Nah bollocks sorry - the screen type on the dash or in the dash are total poo. Reason is the screens are not the 'daylight viewable' type so in strong sunlight you can't see them! In a word they suck.
I much prefer the ones in the rear view mirror for a few reasons, one that is your natural place to look when backing as stupid as it sounds, another being that sunlight can't hit the rear view mirror like it can with the dash mounted jobs. Also, the smaller screens in a typical rearview mirror mounted one are of the daylight viewable type and are way easier to see. All of the modern factory-fitted types run off the entertainment/in cab multifunction display and these displays are all relatively cheap low-resolution and not high-definition daylight viewable. The two Mitsi cars I drive are of this type, regularly struggle to see the display if facing away or quartering away from the sun (coming in the side windows). I have driven a lot of work vehicles and utes all using the in dash displays, same problem. My Ranger was one of the last model XLT's before the Wildtrack inbadge camera got fitted to the XLT, so I had Ford fit a factory option camera and replacement rear view mirror with display in it. In comparison, it is bloody brilliant to use I completely prefer it to the (probably much more expensive but way less useful) in dash screens.
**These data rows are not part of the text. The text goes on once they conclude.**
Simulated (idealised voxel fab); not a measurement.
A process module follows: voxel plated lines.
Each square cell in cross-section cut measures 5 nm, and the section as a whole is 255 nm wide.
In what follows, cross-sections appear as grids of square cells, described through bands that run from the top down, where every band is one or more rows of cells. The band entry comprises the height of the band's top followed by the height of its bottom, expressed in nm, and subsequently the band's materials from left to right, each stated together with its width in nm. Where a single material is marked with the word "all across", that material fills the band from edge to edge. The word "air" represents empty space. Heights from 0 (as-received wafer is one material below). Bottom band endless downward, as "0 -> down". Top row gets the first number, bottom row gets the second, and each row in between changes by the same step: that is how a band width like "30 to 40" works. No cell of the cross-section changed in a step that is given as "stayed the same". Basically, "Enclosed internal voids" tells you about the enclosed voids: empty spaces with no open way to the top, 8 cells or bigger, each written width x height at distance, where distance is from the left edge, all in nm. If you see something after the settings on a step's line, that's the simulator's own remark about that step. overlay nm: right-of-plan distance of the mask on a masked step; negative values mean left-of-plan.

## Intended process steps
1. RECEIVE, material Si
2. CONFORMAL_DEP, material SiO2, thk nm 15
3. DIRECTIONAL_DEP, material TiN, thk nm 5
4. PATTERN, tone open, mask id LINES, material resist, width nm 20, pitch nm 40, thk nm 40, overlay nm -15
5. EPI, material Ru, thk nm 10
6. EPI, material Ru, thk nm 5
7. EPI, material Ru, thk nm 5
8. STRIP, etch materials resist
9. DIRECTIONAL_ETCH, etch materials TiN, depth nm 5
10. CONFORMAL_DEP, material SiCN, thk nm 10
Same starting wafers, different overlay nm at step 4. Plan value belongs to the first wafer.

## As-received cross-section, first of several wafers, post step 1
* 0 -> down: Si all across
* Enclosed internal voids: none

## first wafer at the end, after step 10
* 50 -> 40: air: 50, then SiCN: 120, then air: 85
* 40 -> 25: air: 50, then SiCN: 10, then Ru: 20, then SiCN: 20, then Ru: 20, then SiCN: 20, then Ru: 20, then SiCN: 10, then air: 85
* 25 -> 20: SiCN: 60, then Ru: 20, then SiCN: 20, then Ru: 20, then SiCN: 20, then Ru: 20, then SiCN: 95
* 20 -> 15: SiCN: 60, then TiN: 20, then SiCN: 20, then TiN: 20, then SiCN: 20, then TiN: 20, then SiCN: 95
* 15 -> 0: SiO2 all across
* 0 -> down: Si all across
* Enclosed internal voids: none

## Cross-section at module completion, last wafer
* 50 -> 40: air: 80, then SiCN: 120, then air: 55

Also, my vote is the wired type. They are much much more reliable and yes about an hour of fluffing about to install but they don't die and don't have batteries or any bullshit in them to go wrong or interfere with anything else wireless in the car. It's a camera cable down to the rear, tap into the reverse lights to switch the reverse camera mode on and then run that cable up into the roof lining and forwards and with the screen that clips over the mirror in the front tap a power feed off the interior lights in that area which are usually permanently powered to the switches as a courtesy feature. Yes, I am fairly sure you can get forward-looking camera versions with GPS and handsfree bluetooth in them too. If it has a crash cam feature, that might mean you have to run the power cable to an ignition-on circuit rather than something that's powered as a courtesy feature as that might mean your crash cam runs while parked and could drain the start battery.